For example, is a community prepared to make a necessary trade-off, such as letting go of a costly nursing home to provide the cash flow necessary for expanded memory care services?
While new projects are exciting, managing change is an essential part of the expansion planning process. And providers must recognize this early in the financial feasibility process to accommodate change management.
3. Outline the Project Timeline
Together with financial advisers, project managers and lenders, providers should establish time frames and deadlines for each step in the project.
This includes identifying how long it will take to secure the land; the length of the architectural and construction contract process, as well as design iterations and value engineering; and above all else, securing funding, which will be determined by the desired financing structure.
“To avoid delays and additional expense, a financial feasibility study should be pursued in conjunction with the overall project timeline,” the article states.
4. Be Realistic in Revenue Projections
Successful projects require careful examination of the demographics and utilization information that will support a feasibility study’s revenue projections. Providers should focus on projects that have the greatest revenue potential.
The key to assessing senior housing demand, Lancaster Pollard says, is being honest about the number of income-qualified senior households, utilization and penetration rates.

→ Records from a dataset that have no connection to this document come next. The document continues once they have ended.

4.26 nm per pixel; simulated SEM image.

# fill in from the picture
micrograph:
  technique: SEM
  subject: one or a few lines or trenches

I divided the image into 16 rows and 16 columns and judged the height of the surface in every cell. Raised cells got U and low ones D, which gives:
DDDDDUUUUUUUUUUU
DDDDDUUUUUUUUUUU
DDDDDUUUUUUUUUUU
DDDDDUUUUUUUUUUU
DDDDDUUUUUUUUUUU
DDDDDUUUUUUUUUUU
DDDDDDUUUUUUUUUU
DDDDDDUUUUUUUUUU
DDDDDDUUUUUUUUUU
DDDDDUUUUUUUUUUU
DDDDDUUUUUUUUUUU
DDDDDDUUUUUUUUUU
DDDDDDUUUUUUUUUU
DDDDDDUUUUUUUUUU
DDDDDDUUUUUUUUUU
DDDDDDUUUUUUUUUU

5. Include Staff as Key Expenses
Though organizations often plan to maintain their existing full-time employee level post-construction, they fail to consider that the number of these employees tends to increase because existing service lines do not immediately change.
“Successful organizations understand staffing benchmarks and have adjusted them appropriately for project and operational impacts,” the article states.
So with an imminent increase in senior housing demand, providers must consider these factors in order to accommodate residents and expand successfully.